SQL Server Linux Container running as StatefulSet shows status as Recovery Pending
Is this a request for help?:
YES
Is this a BUG REPORT or FEATURE REQUEST? (choose one):
BUG REPORT
Orchestrator and version (e.g. Kubernetes, DC/OS, Swarm)
Client Version: version.Info{Major:"1", Minor:"7", GitVersion:"v1.7.0", GitCommit:"d3ada0119e776222f11ec7945e6d860061339aad", GitTreeState:"clean", BuildDate:"2017-06-29T23:15:59Z", GoVersion:"go1.8.3", Compiler:"gc", Platform:"windows/amd64"}
Server Version: version.Info{Major:"1", Minor:"6", GitVersion:"v1.6.6", GitCommit:"7fa1c1756d8bc963f1a389f4a6937dc71f08ada2", GitTreeState:"clean", BuildDate:"2017-06-16T18:21:54Z", GoVersion:"go1.7.6", Compiler:"gc", Platform:"linux/amd64"}
What happened: I created a custom SQL Server Linux container by following process as described below.
- Create a standard SQL Sever Container by running
docker run -d -p 1433:1433 -e "SA_PASSWORD=<password>" -e "ACCEPT_EULA=Y" microsoft/mssql-server-linux - Connect to this container on 127.0.0.1, 1433 from SQL Server Management Studio and create a custom database by running following script
GO
IF(db_id(N'snoopyshoppingcart') IS NULL)
BEGIN
CREATE DATABASE snoopyshoppingcart
ON
(
NAME = ssc_dat,
FILENAME = N'/ssc/ssc.mdf'
)
LOG ON
(
NAME = ssc_log,
FILENAME = N'/ssc/ssc.ldf'
)
END;
GO
USE snoopyshoppingcart
GO
IF NOT EXISTS (SELECT * FROM sysobjects WHERE NAME='shopping' AND XTYPE='U')
BEGIN
CREATE TABLE shopping
(
AddedOn datetime,
ConnectionID nvarchar(100),
IP nvarchar(20),
CartItem nvarchar(100)
)
END
Note that database files are created on path /ssc. This is a deviation from standard SQL Server files path /var/opt/mssql/data. I want to use /ssc - custom path to use as mountpoint and mount it on Azure Disk when creating a statefulset for this container.
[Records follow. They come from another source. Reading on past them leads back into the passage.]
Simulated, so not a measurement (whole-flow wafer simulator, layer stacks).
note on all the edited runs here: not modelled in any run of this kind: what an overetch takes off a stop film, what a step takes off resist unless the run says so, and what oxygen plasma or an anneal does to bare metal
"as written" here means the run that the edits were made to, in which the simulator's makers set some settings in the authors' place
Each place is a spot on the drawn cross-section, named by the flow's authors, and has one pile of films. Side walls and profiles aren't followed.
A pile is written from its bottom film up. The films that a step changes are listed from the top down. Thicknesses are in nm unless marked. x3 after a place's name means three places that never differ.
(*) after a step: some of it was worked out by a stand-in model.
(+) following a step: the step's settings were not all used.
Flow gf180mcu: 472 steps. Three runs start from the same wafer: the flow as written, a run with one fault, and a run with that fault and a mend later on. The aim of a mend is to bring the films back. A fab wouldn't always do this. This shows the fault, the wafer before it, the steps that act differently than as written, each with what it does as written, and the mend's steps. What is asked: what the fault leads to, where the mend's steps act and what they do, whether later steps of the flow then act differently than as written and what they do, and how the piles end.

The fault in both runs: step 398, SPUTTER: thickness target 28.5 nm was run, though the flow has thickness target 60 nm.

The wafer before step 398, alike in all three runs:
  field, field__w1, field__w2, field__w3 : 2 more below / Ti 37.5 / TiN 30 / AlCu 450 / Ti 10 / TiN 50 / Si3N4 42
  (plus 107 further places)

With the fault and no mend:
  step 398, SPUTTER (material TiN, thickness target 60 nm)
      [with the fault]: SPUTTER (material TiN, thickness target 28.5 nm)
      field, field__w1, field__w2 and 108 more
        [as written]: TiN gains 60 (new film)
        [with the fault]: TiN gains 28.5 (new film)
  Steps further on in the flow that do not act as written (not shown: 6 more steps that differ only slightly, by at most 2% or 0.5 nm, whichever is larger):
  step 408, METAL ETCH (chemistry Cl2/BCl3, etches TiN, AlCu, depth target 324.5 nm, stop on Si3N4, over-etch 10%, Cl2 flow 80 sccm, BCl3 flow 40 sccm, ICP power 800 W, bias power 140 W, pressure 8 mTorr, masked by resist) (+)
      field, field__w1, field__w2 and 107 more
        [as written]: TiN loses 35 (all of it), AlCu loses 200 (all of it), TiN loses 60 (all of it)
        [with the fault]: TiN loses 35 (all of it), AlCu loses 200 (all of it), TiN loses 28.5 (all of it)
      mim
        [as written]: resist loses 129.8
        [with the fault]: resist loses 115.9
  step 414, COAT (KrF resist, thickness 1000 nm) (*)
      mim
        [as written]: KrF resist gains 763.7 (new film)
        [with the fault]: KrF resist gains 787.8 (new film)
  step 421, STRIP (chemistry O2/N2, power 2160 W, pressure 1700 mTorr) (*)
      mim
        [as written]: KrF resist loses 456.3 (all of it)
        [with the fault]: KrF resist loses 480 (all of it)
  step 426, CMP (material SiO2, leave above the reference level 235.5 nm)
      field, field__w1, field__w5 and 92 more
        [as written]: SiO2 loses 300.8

3. Run SHUTDOWN WITH NOWAIT.
4. Stop SQL Server Container.
5. Commit changes by running docker commit 8f maksh/snoopyshoppingcartdb and creating a new image.
6. Push this custom image by running docker push maksh/snoopyshoppingcartdb
When I create a container from this custom image and run locally (127.0.0.1, 1433), I can see that my custom database is available.
However, when I run this container as a statefulset on Kubernetes in Azure. Database shows status as Recovery Pending. My k8s manifests below.
Secret (For sa password):
apiVersion: v1
kind: Secret
metadata:
name: sqlsecret
type: Opaque
data:
sapassword: UGFzc3dvcmQxMjM0
Storage Class:
kind: StorageClass
apiVersion: storage.k8s.io/v1
metadata:
name: azurestorageclass
provisioner: kubernetes.io/azure-disk
parameters:
skuName: Standard_LRS
location: southeastasia
storageAccount: <my-storage-account-in-same-rg-as-k8s>
Service:
apiVersion: v1
kind: Service
metadata:
name: sqlservice
labels:
app: sqlservice
spec:
type: LoadBalancer
ports:
- port: 1433
targetPort: 1433
selector:
app: sqlinux
StatefulSet:
apiVersion: apps/v1beta1
kind: StatefulSet
metadata:
name: sqlserverstatefulset
spec:
serviceName: "sqlservice"
replicas: 1
template:
metadata:
labels:
app: sqlinux
spec:
terminationGracePeriodSeconds: 10
containers:
- name: sqlinux
image: maksh/snoopyshoppingcartdb
env:
- name: SA_PASSWORD
valueFrom:
secretKeyRef:
name: sqlsecret
key: sapassword
- name: ACCEPT_EULA
value: "Y"
ports:
- containerPort: 1433
volumeMounts:
- name: sql-persistent-storage
mountPath: "/ssc"
volumeClaimTemplates:
- metadata:
name: sql-persistent-storage
annotations:
volume.beta.kubernetes.io/storage-class: "azurestorageclass"
spec:
accessModes: [ "ReadWriteOnce" ]
resources:
requests:
storage: 16Gi
Pod logs following message: This message appears only on Kubernetes. Local container doesn't log this message.
2017-08-14 07:20:48.76 spid24s Starting up database 'snoopyshoppingcart'.
2017-08-14 07:20:48.77 spid24s Error: 17204, Severity: 16, State: 1.
2017-08-14 07:20:48.77 spid24s FCB::Open failed: Could not open file /ssc/ssc.mdf for file number 1. OS error: 2(The system cannot find the file specified.).
2017-08-14 07:20:48.78 spid9s The resource database build version is 14.00.800. This is an informational message only. No user action is required.
2017-08-14 07:20:48.79 spid24s Error: 5120, Severity: 16, State: 101.
2017-08-14 07:20:48.79 spid24s Unable to open the physical file "/ssc/ssc.mdf". Operating system error 2: "2(The system cannot find the file specified.)".
2017-08-14 07:20:48.81 spid24s Error: 17207, Severity: 16, State: 1.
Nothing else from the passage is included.